When Leicester were awarded their third penalty of the match against Manchester City on Sunday it was the 20th spot kick in the 25th Premier League game this season. If that ratio continues, there will be 304 penalties this season and, considering that the most in a Premier League season to date stands at 106, that is a significant increase. Amongst those 20 penalties, there have been six for handball compared to none at the same stage of last season and many of those have attracted the ire of players, managers and commentators alike, with many of those contentious decisions related to handball infringements.
According to highly respected football journalist Alan Biggs, the proliferation of penalties this season is not down to a change in the rules but the interpretation. “The new handball law was introduced in 2018,” Biggs says. “The law itself has not changed this season but the IFAB [football’s international lawmakers] felt the Premier League were out of step with the rest of the football world so they needed to be dragged into line, with the PGMOL [English referees’ body] urged to follow a stricter adherence to the letter of the law.”

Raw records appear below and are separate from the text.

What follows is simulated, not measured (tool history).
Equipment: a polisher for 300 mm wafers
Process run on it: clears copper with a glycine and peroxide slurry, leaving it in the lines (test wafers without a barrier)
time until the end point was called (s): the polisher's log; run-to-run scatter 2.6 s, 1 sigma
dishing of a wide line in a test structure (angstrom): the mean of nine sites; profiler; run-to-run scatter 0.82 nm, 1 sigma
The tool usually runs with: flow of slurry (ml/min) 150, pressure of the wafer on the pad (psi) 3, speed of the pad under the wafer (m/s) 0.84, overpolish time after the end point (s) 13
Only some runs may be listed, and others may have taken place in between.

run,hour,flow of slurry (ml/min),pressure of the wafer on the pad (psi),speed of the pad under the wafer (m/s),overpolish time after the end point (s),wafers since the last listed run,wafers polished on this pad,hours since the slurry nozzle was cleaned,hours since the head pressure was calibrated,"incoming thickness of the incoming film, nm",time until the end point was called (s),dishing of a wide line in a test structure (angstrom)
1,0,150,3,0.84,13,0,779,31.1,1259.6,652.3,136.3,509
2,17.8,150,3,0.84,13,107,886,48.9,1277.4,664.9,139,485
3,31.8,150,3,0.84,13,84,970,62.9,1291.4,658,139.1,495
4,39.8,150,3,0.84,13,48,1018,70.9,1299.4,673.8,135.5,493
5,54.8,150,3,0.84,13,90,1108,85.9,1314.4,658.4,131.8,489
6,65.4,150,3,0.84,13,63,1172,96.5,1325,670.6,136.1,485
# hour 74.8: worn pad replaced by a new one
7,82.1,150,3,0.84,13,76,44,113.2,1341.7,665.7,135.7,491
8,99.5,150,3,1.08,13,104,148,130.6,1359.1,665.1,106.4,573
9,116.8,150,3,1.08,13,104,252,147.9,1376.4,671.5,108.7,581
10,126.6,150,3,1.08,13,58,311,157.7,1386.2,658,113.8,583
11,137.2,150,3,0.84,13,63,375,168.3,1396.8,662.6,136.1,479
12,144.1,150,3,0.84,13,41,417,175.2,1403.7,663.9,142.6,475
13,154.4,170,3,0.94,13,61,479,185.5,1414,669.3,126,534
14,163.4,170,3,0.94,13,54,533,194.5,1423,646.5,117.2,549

Biggs, who helped set up the You Are the Ref site in collaboration with Keith Hackett and is still in regular touch with the former FIFA official, is scathing about this new interpretation. “It’s an utter nonsense,” he says. “You didn’t have to be a Nostradamus to predict what would happen once Mike Riley [head of PGMOL] caved in to the IFAB.” And indeed over the last few weeks things have come to a head. There was the Lindelof handball in their game against Palace, which sent Gary Neville into a predictable spiral of rage: “Ayew scoops it up against Lindelof’s arm – I’ll be absolutely amazed, I’d be devastated if I had a penalty given against me for that. His arm’s moved with his running action. I thought that the Leeds one last week at Anfield was nonsense and I think this one is equally so.”
If Neville’s rant was unsurprising, the barely concealed fury of a normally mild-mannered 73 year-old the following week was a turn-up for the books. This time it was Palace who felt aggrieved and Roy Hodgson was as close to apoplectic as ever during his 44-year coaching career when commenting on the penalty given against Joel Ward in the game against Everton. “It’s completely unacceptable. It’s destroying my enjoyment of the game of football,” said Hodgson. “I can’t understand how everyone in the game – the Premier League, referees, managers and coaches – have allowed this rule to come into operation. I don’t want to profit from it or lose from it.”
Hodgson added: “I do not believe in the rule. People in football find it hard to accept. The referee doesn’t think it is handball either. He doesn’t want to give it but has to, because that’s what he is told to do.” Hodgson was not alone in his contempt, Ward himself was similarly angry and bemused by the decision. Both Clive Tyldesley and Ally McCoist, who were commentating on the match for Amazon Prime, shared the overriding sense of disbelief. When the handball law was displayed on screen and they went through it line by line the commentator and pundit could not fathom how Ward had transgressed.
The following day Eric Dier became the latest victim of this stricter enforcement when adjudged to have committed a handball offence even though he had no sight of the ball as it was behind his back before hitting his outstretched arm. This incident was the straw that broke the camel’s back and PGMOL decided it was time to fight back as Biggs points out: “So they have now instructed referees to soften their approach within the spirit of the game.” Moving forward, the Lindelof and Ward incidents would no longer be considered to be penalties, although Dier’s would because “the hand arm was above/beyond shoulder level.”
According to Biggs, the blame for the confusion and controversy lies with not only the power game between IFAB and PGMOL but also at one man’s door. “If you check the wording of the handball law, the deliberate element is still there but it is muddied by the surrounding verbal diarrhoea from IFAB’s technical director, David Elleray.” Elleray has been in charge of the sport’s laws since the start of the 2016/17 season and has overseen 178 law changes in those four years, but those relevant to handball are opaque. “I know of refs who have read it once,” Biggs says. “Then twice and finally for a third time and they admit to me that they don’t understand the handball law anymore. But what would you expect from an ex-public school teacher who probably never played the game?”